In a June 21 column, former Delaware Gov. Pete du Pont (R) used misleading statistics to claim that the United States could dramatically increase its domestic production of oil and natural gas. In addition, du Pont praised nuclear power for creating "clean energy" because it does not produce carbon dioxide emissions. Less than a month ago, du Pont attacked "global warming alarmists" for blaming increased global temperatures on higher carbon dioxide concentrations in the atmosphere.
Addressing America's dependence on imported oil in his June 21 column for OpinionJournal.com, former Delaware Gov. Pete du Pont (R-DE) repeated the misleading claim that the Arctic National Wildlife Reserve (ANWR) "contains 10 billion barrels of oil." In fact, this figure is based on an estimate that encompasses a larger area than Congress has considered for drilling and includes oil reserves that may not be economically worthwhile to recover. Du Pont also claimed that the "420 trillion cubic feet of natural gas on the Outer Continental Shelf ... amounts to a 19-year supply" for America. However, at current natural gas prices, less than half of that gas is considered economically recoverable. Finally, du Pont touted nuclear power as a "clean energy" source, noting that nuclear power plants "decrease by 700 million tons the CO2 released into our atmosphere each year," even though he recently mocked "global warming alarmists" for blaming increased global temperatures on higher carbon dioxide concentrations in the atmosphere.
Regarding ANWR, du Pont wrote:
In 1995 Mr. Clinton vetoed a budget bill that would have allowed oil exploration and drilling in part of the Alaska Arctic National Wildlife Reserve. Prudhoe Bay fields, just to the west of ANWR, have delivered 15 billion barrels of oil through the Alaska pipeline to the U.S. market without damage to Alaskan land, caribou or other wildlife. ANWR contains 10 billion barrels of oil, so Mr. Clinton's veto today is costing America about a million barrels of oil each day. Yet Congress has repeatedly defeated efforts to open ANWR to exploration.
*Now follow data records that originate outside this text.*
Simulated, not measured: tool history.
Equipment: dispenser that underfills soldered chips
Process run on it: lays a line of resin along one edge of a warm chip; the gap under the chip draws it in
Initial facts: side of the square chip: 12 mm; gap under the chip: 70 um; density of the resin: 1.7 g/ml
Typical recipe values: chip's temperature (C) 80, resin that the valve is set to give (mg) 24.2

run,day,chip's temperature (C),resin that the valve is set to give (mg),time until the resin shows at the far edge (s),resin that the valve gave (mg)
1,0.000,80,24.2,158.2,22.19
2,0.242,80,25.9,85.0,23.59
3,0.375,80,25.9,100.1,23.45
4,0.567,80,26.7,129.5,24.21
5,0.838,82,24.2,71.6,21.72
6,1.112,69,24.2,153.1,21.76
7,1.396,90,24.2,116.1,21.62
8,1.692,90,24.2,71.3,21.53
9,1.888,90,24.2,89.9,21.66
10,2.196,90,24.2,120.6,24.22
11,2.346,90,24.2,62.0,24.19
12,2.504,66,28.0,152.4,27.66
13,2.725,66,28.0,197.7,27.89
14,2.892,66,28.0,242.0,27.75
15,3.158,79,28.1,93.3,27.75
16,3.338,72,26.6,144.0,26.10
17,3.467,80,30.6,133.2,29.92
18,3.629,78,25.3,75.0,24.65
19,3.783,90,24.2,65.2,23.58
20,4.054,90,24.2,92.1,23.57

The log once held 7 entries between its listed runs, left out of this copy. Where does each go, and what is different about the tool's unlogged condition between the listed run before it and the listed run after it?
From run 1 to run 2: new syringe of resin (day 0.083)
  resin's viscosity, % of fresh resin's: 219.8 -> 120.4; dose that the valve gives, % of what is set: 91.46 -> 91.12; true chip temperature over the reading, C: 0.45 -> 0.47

As Media Matters for America has noted, the 10-billion-barrel figure du Pont cited comes from a 1998 U.S. Geological Survey (USGS) assessment of oil reserves in the ANWR area. The USGS reported that 10.4 billion barrels was the average likely amount of "technically recoverable" oil for the entire surveyed region. However, the vetoed 1995 budget proposed authorizing oil development and production only in the "Arctic National Wildlife Refuge 1002 Coastal Plain Area" -- the same 1.5-million-acre area the House and Senate have recently considered opening to drilling, which is smaller than what the USGS considered in its broader assessment. The USGS found this smaller region's average likely amount of "technically recoverable" oil to be 7.7 billion barrels -- not 10 billion.
On natural gas, du Pont wrote:
Offshore drilling for natural gas is another way. There are some 420 trillion cubic feet of natural gas on the Outer Continental Shelf. We currently consume about 23 trillion cubic feet per year, so that amounts to a 19-year supply. But the House last month voted 217-203 to block the opening of some Outer Continental Shelf areas to natural gas exploration and drilling.
The 420-trillion-cubic-foot number du Pont cited is from a 2006 estimate from the Department of the Interior's Minerals Management Service (MMS). According to the MMS' "Assessment of Undiscovered Technically Recoverable Oil and Gas Resources of the Nation's Outer Continental Shelf, 2006," the Outer Continental Shelf contains an estimated 419.88 trillion cubic feet of natural gas. However, only a small fraction of that natural gas is considered to be economically recoverable. The price of natural gas (as of June 22) is about $6.50 per MMBtu (MMBtu = 1 million British Thermal Units, which equals approximately 1,000 cubic feet of gas). According to the MMS assessment (Figure 3, PDF Page 4), at $6.50 per 1,000 cubic feet, the amount of economically recoverable gas is approximately 200 trillion cubic feet -- less than half of the total thought to exist.
On nuclear power, du Pont wrote:
We could reduce our importation of, and "addiction" to, foreign oil in various ways.
Nuclear power is one. We have 104 nuclear power plants in operation in America that provide clean energy and decrease by 700 million tons the CO2 released into our atmosphere each year. But we have stopped building nuclear power plants: Construction of the last one began three decades ago. President Bush has proposed the Nuclear Power 2010 Initiative to facilitate plant construction. Sixteen companies have expressed interest, and 25 new nuclear plants are under consideration.
Du Pont touted reduced carbon dioxide emissions as a benefit of nuclear power. But in his May 23 column, he claimed that carbon dioxide "is not a pollutant -- indeed it is vital for plant growth," and ridiculed "global warming alarmists" for blaming "a great many evil things" on increased carbon dioxide concentrations in the atmosphere. As Media Matters noted at the time, du Pont's claim echoed a television commercial produced by the oil-industry-funded Competitive Enterprise Institute (CEI).